Insurance term · plain English
Ordinance or law coverage
A coverage line item that pays for the extra cost of bringing damaged parts of your home up to current building code during the repair — typically 10% of Coverage A by default, often insufficient.
What it actually is
When a covered loss damages part of your home, the contractor rebuilding it has to comply with current building code — even if the home was built decades ago under older code. The cost gap between "rebuild like-it-was" and "rebuild to current code" is what ordinance-or-law coverage pays. Common upgrades triggered: electrical panel replacement, plumbing upgrades, structural retrofitting for seismic / wind zones, energy-efficiency requirements, ADA-accessibility where applicable. The HO-3 base form typically includes 10% of Coverage A; buy-up endorsements extend to 25% or 50%.

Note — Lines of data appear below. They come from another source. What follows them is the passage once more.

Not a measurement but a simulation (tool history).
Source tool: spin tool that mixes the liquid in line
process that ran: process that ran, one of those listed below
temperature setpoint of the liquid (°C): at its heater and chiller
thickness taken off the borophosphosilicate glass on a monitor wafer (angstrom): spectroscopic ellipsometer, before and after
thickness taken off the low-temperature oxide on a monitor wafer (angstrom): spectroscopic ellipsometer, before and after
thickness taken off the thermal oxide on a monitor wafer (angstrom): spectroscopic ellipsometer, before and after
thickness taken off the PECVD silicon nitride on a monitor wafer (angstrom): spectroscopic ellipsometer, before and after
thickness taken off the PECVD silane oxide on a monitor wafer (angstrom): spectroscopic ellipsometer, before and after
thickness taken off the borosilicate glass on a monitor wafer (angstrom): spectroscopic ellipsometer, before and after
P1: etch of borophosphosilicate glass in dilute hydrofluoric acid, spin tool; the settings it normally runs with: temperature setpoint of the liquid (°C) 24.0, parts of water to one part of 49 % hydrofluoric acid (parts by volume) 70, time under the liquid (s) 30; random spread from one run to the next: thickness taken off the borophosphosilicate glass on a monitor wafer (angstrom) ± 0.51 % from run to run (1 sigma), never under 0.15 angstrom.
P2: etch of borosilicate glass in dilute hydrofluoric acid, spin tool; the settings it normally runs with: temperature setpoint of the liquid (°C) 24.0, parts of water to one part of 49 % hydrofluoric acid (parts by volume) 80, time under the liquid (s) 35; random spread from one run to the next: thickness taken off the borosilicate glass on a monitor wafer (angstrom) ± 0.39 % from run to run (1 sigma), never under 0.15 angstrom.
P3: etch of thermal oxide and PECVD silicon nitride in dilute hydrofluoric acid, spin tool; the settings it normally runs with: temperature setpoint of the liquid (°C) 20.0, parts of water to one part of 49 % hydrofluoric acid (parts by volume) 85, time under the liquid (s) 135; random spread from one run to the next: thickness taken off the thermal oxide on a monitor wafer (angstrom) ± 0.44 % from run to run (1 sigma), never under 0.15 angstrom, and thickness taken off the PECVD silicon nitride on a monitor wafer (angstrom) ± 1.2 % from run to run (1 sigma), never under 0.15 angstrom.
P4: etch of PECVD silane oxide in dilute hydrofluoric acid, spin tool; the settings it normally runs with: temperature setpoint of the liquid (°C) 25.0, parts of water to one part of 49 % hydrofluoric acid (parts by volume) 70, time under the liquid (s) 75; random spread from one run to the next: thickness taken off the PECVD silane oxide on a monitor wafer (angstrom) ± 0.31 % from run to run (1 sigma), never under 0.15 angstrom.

Why it matters for a claim
The 10% default sounds adequate until you have an actual older-home claim. A 1970s home with a Federal Pacific electrical panel needs full panel replacement on any covered repair touching electrical — that alone can be $4,000–$8,000. Add code-required ground-fault outlets in every wet location, smoke / CO detector hardwiring, R-value insulation upgrades, and the code-upgrade column can easily exceed $20,000 on a mid-size loss. Without the buy-up endorsement, the homeowner pays the difference out of pocket.
Example
A water loss on an older home destroys 40% of the first-floor drywall. The contractor needs to open walls; once open, current code requires AFCI / GFCI outlets, knob-and-tube replacement of any exposed legacy wiring, and updated plumbing valves at the affected fixtures. Code-upgrade scope: $14,200. Coverage A is $350k; 10% ordinance-and-law = $35k — fits comfortably. The same loss on a 1920s home with full knob-and-tube and lead pipes: code-upgrade scope balloons to $48,000, exceeds the 10% cap, and the homeowner pays $13k out-of-pocket.